SPRINGIFELD — While waiting to hear if he had received the Republican nomination for the president of the United States at an office in downtown Springfield, Abraham Lincoln sat in a bentwood hickory chair, on May 18, 1860.
More than 151 years later, that chair is still in existence. It has had many owners since the 1860s and for the right price you could be its next owner.
New York-based artifact dealer Seth Kaller Inc. bought “The Lincoln Nomination Chair” at a Sotheby’s auction in May 2011 and listed it on his company’s website in January for $145,000.

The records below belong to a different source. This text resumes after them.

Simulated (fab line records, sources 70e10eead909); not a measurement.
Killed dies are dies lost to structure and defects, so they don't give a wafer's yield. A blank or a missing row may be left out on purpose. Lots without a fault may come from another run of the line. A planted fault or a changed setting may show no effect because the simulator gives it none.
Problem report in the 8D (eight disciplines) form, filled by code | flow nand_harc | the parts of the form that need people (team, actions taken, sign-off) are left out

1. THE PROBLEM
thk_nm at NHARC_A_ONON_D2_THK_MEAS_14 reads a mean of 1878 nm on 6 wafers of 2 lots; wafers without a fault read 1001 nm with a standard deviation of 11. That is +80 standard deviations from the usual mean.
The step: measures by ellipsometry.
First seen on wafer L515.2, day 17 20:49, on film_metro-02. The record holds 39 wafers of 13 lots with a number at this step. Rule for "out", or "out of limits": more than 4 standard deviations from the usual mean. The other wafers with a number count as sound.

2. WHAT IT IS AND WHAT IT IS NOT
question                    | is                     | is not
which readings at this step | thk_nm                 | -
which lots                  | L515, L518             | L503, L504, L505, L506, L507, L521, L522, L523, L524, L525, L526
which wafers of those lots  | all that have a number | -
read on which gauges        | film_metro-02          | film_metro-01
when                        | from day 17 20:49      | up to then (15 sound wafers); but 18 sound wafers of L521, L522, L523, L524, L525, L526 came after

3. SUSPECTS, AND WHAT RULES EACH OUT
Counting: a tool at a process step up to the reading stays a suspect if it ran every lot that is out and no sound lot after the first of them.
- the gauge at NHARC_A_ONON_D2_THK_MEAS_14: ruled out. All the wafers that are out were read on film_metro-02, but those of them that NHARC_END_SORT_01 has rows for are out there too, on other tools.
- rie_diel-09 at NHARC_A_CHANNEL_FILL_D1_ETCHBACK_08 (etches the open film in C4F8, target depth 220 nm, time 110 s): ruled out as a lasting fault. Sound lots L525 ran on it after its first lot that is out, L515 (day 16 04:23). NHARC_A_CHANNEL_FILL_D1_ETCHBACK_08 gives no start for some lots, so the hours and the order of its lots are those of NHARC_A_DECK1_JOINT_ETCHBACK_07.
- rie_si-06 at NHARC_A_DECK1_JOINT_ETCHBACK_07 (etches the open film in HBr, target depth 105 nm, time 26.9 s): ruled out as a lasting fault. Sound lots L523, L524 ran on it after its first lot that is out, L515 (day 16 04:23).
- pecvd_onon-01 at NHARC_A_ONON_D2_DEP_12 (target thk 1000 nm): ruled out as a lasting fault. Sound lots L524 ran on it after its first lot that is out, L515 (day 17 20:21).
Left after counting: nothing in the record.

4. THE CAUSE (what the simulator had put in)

“We’re putting it out there and I am quite sure that there will be interest,” said Seth Kaller, president of Seth Kaller Inc. “We know several museums who would want to have it and art societies, but it’s the kind of artifact that generally has an appeal to a collector or maybe a philanthropist.”
James Cornelius, curator of the Lincoln Collection at the Abraham Lincoln Presidential Library and Museum (ALPLM), said the chair is “an amusing, tangible, eye-catching connection to a brief important moment in Lincoln’s life.”
According to the Seth Kaller Inc. website www.sethkaller.net, the chair was Lincoln’s favorite seat at the office of the Illinois State Journal, now The State Journal-Register, where he frequently caught up on news and discussed local and national affairs.
“He was seated amongst old friends at the time (he sat in that chair), and may or may not ever have sat in the chair again, since the governor soon offered him some extra space in the State Capitol building (now known as the Old State Capitol) across the street in which to organize his affairs and received visitors during the campaign for the presidency,” said Cornelius.
Having purchased the Taper Collection of Lincolniana, the largest private collection of Lincoln artifacts and documents in existence, for $23 million in May of 2007, the ALPLM does not have the funds to purchase the chair, said Cornelius.
“ALPLM Foundation continues to pay off the $23 million acquisition of the Taper Collection,” said Cornelius. “Our focus for big items lies in that realm these days.”
A dealer and collection building of historic documents and artifacts, Kaller said he listed the chair at the high price of $145,000 because of the history attached to it.
“The first step of determining what it is worth was doing all our research because that would’ve affected the value tremendously,” said Kaller. “If it had a good story, but wasn’t provable, it would’ve been worth a lot less. And by a lot I mean maybe 90 percent less. Once we started connecting all the dots, concerning the presidency, concerning the history and even seeing a picture of it in an article that was published in the 1880s and an article about it published in 1865, it became one of the most prominent artifacts that I’ve seen.”
The chair is “very appealing,” said Kaller.
“It reminds me and other people who have seen it of Lincoln and the log cabin-type era,” said Kaller.
The chair was donated to the Lincoln Memorial Collection in 1886 and put on display at the Opera House Building in Chicago in 1887. It changed hands a few additional times until the 1970s, when it was returned to The State Journal-Register. At some point prior to 1983, the chair was transferred to the James S. Copley collection of historic documents and artifacts in California. Copley’s son, David, put the chair and the rest of the collection on the market in 2010.